By @SimonCocking review of Where To Play: 3 steps for discovering your most valuable market opportunities, by  Marc Gruber  and Sharon Valley  available from Amazon here.

As an entrepreneur or innovator, you’re trained to run fast. But are you running in the right direction?

 Choosing the right market for your innovation is the biggest, and trickiest, question for innovators. Research has not done enough to identify and leverage other opportunities – rather than jump at the first opportunity that looks good, and fails to properly evaluate and leverage other opportunities. These common beliefs means that you often choose the wrong market or lock yourself into one specific direction.

Where to Play helps you to set a strategy, by giving a clear, structured and practical framework – the Market Opportunity Navigator- to better identify, evaluate and focus on the right market opportunities. With three dedicated and reusable worksheets covering:

·    Market Opportunity Set – assess your core strengths and identify which market opportunities exist for your business

·    Attractiveness Map – evaluate your most attractive option for focus

·    Agile Focus Strategy – create a strategic plan for your chosen market opportunity that keeps you open-minded and agile

This book certainly recognises the work of the Lean Startup and the Business Model Canvas. There is a diagram on page 12 clearly showing where they feel this fits into those concepts. There are a lot of practical exercises and charts to help you map out what your most potential market opportunities could be. For some people this could be a really helpful guide to address these key questions. You can also conceive it being referred to, and used in innovation classes, and courses on entrepreneurship. It is visually well designed and well illustrated, which again may be useful for some budding entrepreneurs.

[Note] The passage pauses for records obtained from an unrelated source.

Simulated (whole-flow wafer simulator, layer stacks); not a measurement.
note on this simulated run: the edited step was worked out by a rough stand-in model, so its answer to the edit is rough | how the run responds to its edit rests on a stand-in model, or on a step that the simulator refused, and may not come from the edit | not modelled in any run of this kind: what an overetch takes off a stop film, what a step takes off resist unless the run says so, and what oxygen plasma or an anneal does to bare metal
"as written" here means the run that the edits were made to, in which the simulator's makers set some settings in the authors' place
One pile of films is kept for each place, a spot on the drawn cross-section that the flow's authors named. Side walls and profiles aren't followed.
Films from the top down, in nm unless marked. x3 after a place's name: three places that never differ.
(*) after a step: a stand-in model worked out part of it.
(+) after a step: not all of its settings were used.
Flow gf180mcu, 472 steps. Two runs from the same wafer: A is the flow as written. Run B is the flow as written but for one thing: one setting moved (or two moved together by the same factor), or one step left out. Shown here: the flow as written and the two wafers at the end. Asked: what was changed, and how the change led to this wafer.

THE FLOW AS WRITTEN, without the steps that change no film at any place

At times however it felt like you were seeing the same chart and graphic multiple times which made for a quick read. There were some case studies and examples, but too few for our liking. It felt a bit bloodless, more like an exercise book than a source of insights and inspiration. Maybe that is the intention? For our taste it needed more in the way of context, insights and examples. We know that Jake Knapp’s book Sprint, is doing well, and has resulted in him giving lots of well paid workshops given to groups to help them explore their ideas. We can see this book potentially achieving similar ‘traction’ (another buzz word for another book that will pop up in Amazon if you liked this one) so it may well achieve the goals of the authors. As a reader however you might feel that a second edition could bring a little more value though.